Skip to content

Introduction to Metrics, Logs, Traces and Profiles session companion code.

License

Notifications You must be signed in to change notification settings

robinmarechal/intro-to-mltp

 
 

Repository files navigation

Introduction to Metrics, Logs, Traces and Profiles in Grafana

This was originally the companion repository to a series of presentations over the three pillars of observability within Grafana. Whilst that series is now over a year old, we have kept this repository up-to-date with the latest versions of our products and added more functionality as our products have grown.

It is presented as a self-enclosed Docker sandbox that includes all of the components required to run on a local machine and experiment with the products provided.

Since the original series, this repository has seen its use grow. Whilst we still highly recommend everyone to sign up for a Grafana Cloud account, this repository exists as an easy way to get started with Grafana's offerings in a non-cloud, local-based setup. In addition, you can use this setup to experiment with configuration settings on those offerings.

You can also send data from the example microservice application to Grafana Cloud products.

Prerequisites

The following demonstration environment requires:

Overview

The demos from this series were based on the application and code in this repository, which includes:

  • Docker Compose manifest for easy setup.
  • Four-service application:
    • A service requesting data from a REST API server.
    • A REST API server that receives requests and utilises a Database for storing/retrieving data for those requests.
    • A recorder service for storing messages to an AMQP bus.
    • A Postgres Database for storing/retrieving data from.
  • k6 service running a load test against the above application.
  • Tempo service for storing and querying trace information.
  • Loki service for storing and querying log information.
  • Mimir service for storing and querying metric information.
  • Pyroscope service for storing and querying profiling information.
  • Beyla services for watching the four-service application and automatically generating signals.
  • Grafana service for visualising observability data.
  • Grafana Agent service for receiving traces and producing metrics and logs based on these traces.
  • A Node Exporter service to retrieve resource metrics from the local host.
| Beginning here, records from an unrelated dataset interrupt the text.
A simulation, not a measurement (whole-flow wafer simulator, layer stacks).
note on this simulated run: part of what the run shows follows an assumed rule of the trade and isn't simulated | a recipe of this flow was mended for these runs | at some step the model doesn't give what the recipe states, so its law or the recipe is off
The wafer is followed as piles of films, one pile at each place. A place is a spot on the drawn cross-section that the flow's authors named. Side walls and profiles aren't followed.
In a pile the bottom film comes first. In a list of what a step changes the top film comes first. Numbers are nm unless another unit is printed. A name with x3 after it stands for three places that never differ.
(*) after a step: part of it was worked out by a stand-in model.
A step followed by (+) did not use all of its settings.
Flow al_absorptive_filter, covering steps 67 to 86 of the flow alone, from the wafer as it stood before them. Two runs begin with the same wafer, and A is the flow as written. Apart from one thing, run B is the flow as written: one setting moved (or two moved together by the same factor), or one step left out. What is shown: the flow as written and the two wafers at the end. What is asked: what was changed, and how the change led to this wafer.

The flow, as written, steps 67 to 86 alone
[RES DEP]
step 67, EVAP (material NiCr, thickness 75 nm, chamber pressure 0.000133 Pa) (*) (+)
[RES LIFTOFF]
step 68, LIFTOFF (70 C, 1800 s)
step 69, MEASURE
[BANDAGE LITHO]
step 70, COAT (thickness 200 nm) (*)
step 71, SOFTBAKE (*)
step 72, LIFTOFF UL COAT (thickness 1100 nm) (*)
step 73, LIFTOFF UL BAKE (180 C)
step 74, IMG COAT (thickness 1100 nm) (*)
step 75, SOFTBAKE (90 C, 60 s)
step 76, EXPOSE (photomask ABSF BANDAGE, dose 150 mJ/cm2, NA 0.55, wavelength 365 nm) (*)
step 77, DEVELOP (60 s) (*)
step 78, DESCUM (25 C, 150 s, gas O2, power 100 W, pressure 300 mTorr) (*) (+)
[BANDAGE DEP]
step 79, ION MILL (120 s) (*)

Running the Demonstration Environment

Docker Compose will download the required Docker images, before starting the demonstration environment.

In the following examples, the in-built compose command is used with a latest version of Docker (for example, docker compose up). If using an older version of Docker with a separate Docker Compose binary, ensure that docker compose is replaced with docker-compose.

Data will be emitted from the microservice application and be stored in Loki, Tempo, and Prometheus. You can login to the Grafana service to visualize this data.

To execute the environment and login:

  1. Start a new command-line interface in your Operating System and run:

    docker compose up
  2. Login to the local Grafana service at http://localhost:3000/.

    NOTE: This assumes that port 3000 is not already in use. If this port is not free, edit the docker-compose.yml file and alter the line

    - "3000:3000"
    

    to some other host port that is free, for example:

    - "3123:3000"
    
  3. Navigate to the MLT dashboard.

  4. Explore the data sources using the Grafana Explorer.

The pre-provisioned dashboard demonstrates a RED (Rate, Error, Duration) overview of the microservice application, where almost all metrics are being generated via trace spans. The dashboard also provides an example of logging.

Data links, exemplars, and logs are utilized to allow jumping from the dashboard to a Grafana Explore page to observe traces, metrics, and logs in more detail.

The following sections are a brief explanation of each of the most important provided components.

Using the OpenTelemetry Collector

You can swap out the Grafana Agent for the OpenTelemetry collector using an alternative configuration.

Read the 'OpenTelemetry Collector' section below to use this environment instead.

Grafana

Grafana is a multi-platform open source analytics and interactive visualisation web application. For more details about Grafana, read the documentation.

The Grafana service is described in the grafana section of the docker-compose.yml manifest.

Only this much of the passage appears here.